Friday evening…rucksack… packed snacks and a Bisleri bottle. Yes! It is a weekend getaway. An hour of snuggling through the crowd at ISBT Kashmere Gate, we got two tickets for Manali, the queen of Himachal. By the time I was on the bus seat I felt I had burnt few calories on the treadmill and the highway motel reminded my taste buds that I needed some edible morsel. We crossed Karnal and the bus stopped for twenty minutes at a dhaba near Kurukshetra. You know when you are hungry even dry Tandoori Roti and Dal seems ambrosial down one’s throat. The journey began.

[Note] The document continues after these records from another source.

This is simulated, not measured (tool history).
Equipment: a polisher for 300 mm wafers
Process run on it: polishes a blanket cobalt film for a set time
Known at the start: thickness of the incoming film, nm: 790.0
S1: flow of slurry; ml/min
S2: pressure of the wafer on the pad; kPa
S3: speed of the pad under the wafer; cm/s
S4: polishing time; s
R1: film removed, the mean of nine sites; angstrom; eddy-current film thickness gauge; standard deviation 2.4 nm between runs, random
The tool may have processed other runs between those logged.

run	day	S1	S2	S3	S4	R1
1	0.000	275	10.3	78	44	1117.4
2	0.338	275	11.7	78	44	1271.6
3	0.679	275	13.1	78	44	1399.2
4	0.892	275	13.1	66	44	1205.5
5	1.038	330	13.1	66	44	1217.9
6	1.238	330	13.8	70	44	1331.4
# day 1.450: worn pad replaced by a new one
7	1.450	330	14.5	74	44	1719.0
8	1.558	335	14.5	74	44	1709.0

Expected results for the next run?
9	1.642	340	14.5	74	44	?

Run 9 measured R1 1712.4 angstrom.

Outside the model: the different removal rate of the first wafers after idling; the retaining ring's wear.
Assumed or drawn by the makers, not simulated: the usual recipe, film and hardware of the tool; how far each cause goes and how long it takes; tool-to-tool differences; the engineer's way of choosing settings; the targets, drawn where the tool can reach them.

The night crossed in the bus amidst chaos at halts, bio-breaks and ticking of the clock. I opened my eyes to the sunshine through the dusty window pane and the shadowy distant hills mesmerized me. We had entered Himachal. Manali is at an altitude of 6,398 feet and it is on the Kullu valley. The bus sped across little wooden cottages and smoky hills of Mandi. The bus turned right from Mandi bazaar and the restless Beas accompanied us on our left. Its gorgeous white currents and gigantic brown boulders reminded me of our trekking days at the Chanderkhani Base military camp and an adrenaline rush hit me right at the centre of my heart like a Tequila kick!
We checked inn into Hotel Sher-e-Punjab on the mall road. Dusk was setting in and it started drizzling. The pine trees swayed their heads and we entered the nature study park opposite the main mall. My mom, a more adventurous soul than me, was eager to drink the Rhododendron juice there but I somehow resisted this curiosity to experiment with my system. Rather, I walked half a mile in search of fresh fried Trout fish that the local boys were served at joints, but to my dismay it wasn’t the right time to get a good catch. There were crowds on the Beas side doing river crossing. Tourist attractions in Manali increased after militancy in Kashmir has made the ‘paradise on earth’ a terror spot. There are little shanty like stalls by the rugged riverside that sell Maggi and boiled eggs, and with stalls of balloons and noisy tourists with colourful mufflers, this place looks like a mini fair for a couple of hours every day. Back to the mall in the evening, we walked downhill to Manu Temple and the Tibetan Monastery. The famous colourful printed cloth pieces hung from the walls whispered an ecstatic mysticism into our ears.
Our drive to Rohtang Pass got cancelled due to heavy rains at four o’ clock next morning but nothing can stop a traveler’s feet. We instead made an instant plan to go to Solang Valley and no rain seemed much of an obstruction. The road to Solang was beautiful; nature was at its best with waterfalls and the winding hilly turns and foggy ridges. Solang Valley welcomed us with parachutes and rope ways. Faraway the sunlight added a touch of gold to the snow capped peaks. The shepherds walked lazily with the grazing cattle and the tourists flocked around coffee stalls. Some enthusiastic youngsters were trying their hand at river rafting and the more daring hearts opted for mountain biking. Back from Solang, we paid a visit to the famous Harimba Temple. And yes! We bought dry fruits; they are cheaper in the hills, unlikely to the pocket pinch they cause in Delhi.
The way to busy office life in Delhi neared and sitting in the Volvo, with a heavy heart, I looked outside and bid a goodbye to one of the best destinations I have travelled to…Magnificent Manali!